There are many qualities that a quarterback must possess. However, the most obvious is the QB’s ability to throw the football. Throwing the football requires a tremendous amount of coordination and teamwork for proper execution. The QB can make up for some deficiencies with proper reads. Whether it is the Pre-Snap Read, Reading on the Move, or Adjustments in routes, the QB’s recognition, anticipation and reaction are based upon his knowledge of the offense as it relates to what he sees.

Pre-snap read
The QB must make a “Pre-Snap Read” confirming the defensive secondary’s alignment. The PSR provides the QB with help in making the proper throwing decision; i.e., allows the QB to establish his thought process prior to the snap. There will be many times when the QB can determine what the coverage is before the snap. About eighty percent (80%) of the time the coverage will be given away by someone’s alignment in the secondary, typically the second defender inside. Even when the total coverage is not given away, through observation of particular alignments, you will be able to eliminate some coverages or narrow to a “Hard Focus” area. The QB must approach the LOS the same way every play and get his hands under the center. The PSR process includes a “Soft Gaze” left, middle and right. The purpose is to identify (1) the depth of the corners, (2) number of safeties, (3) weakside flat defender, and (4) the number of run defenders (“front”):

Find the Free Safety (“FS”) and Strong Safety (“SS”) to determine the type of front – seven-man or eight-man. If the safeties adjust to motion, be aware of a possible blitz.
Find the weakside linebacker (Whip (“W”)). This is a crucial read to recognize an outside blitz. It is the QB’s responsibility to adjust the protection to handle the outside blitz or allow the receivers to read “HOT.”

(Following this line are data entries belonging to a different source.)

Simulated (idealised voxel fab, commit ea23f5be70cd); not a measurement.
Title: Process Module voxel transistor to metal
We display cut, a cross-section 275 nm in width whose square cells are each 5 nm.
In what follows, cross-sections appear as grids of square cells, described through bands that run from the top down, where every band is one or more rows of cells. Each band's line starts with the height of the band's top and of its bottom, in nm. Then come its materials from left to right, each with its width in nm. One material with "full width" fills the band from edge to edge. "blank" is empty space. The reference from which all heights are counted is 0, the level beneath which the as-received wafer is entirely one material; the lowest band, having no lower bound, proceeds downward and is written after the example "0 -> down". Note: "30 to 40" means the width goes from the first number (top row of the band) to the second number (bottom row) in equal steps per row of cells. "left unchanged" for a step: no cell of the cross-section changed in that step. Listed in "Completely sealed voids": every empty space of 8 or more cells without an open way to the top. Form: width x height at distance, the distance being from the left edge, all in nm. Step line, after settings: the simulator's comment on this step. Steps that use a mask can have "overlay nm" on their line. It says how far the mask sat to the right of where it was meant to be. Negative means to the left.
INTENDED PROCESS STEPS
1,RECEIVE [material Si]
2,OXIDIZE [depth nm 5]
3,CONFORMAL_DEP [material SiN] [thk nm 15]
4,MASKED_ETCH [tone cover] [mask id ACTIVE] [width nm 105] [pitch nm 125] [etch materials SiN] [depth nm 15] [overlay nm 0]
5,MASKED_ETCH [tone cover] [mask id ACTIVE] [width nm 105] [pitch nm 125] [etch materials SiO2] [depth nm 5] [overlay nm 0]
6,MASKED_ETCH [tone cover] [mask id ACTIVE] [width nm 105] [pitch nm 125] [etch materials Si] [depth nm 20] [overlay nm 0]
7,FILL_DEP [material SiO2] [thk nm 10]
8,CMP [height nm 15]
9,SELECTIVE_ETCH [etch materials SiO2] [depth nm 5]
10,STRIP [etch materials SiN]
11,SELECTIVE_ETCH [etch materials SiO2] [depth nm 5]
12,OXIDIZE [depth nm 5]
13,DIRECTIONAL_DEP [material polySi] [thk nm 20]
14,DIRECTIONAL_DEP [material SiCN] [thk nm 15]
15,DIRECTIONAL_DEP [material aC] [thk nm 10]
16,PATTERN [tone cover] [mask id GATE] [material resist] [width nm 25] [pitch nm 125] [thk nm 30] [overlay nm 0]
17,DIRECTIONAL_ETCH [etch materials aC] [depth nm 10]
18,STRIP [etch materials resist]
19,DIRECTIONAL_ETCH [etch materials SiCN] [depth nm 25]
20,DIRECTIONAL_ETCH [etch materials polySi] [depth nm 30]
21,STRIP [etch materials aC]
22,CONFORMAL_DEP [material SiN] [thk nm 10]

The PSR is only the first step in the throwing decision. The QB must identify the primary defender (the “Key”) to read (“Hard Focus”) and determine where to throw the ball. The Key is determined by the pattern and the related PSR. The ball is thrown based upon what the Key does within the QB’s line of sight. For example, on a strong side route the PSR must identify the SS. Upon the snap the strong safety can either man-up, cover the flat, cover deep third (1/3) or cover deep quarter (¼), and it is the SS’s action that allows the QB to decide where to throw the ball. Depending upon the route, the SS’s action might change the key (Reading on the Move [“ROM”]) to the Corner (“C”) or FS. The QB will make their throwing decision based upon what happens in his Hard Focus area and the related routes within the “line of sight”; i.e., does the Key rotate, invert or play man. When the QB keys defenders, not receivers, there are fewer throws into coverage.

Basic Coverages

A brief summary of coverages, including strengths, weakness, and how to attack them follows. The summaries include a place (“Patterns”) for the coach and QB to write in their specific routes to attack the coverages. These are the basic coverages: Invert (“sky”); Rotate (“cloud”); Two Deep, Man Under Two; Man with a Free; Man – Zero; Quarter, Quarter, Half; Zone Blitz; Robber; and Prevent.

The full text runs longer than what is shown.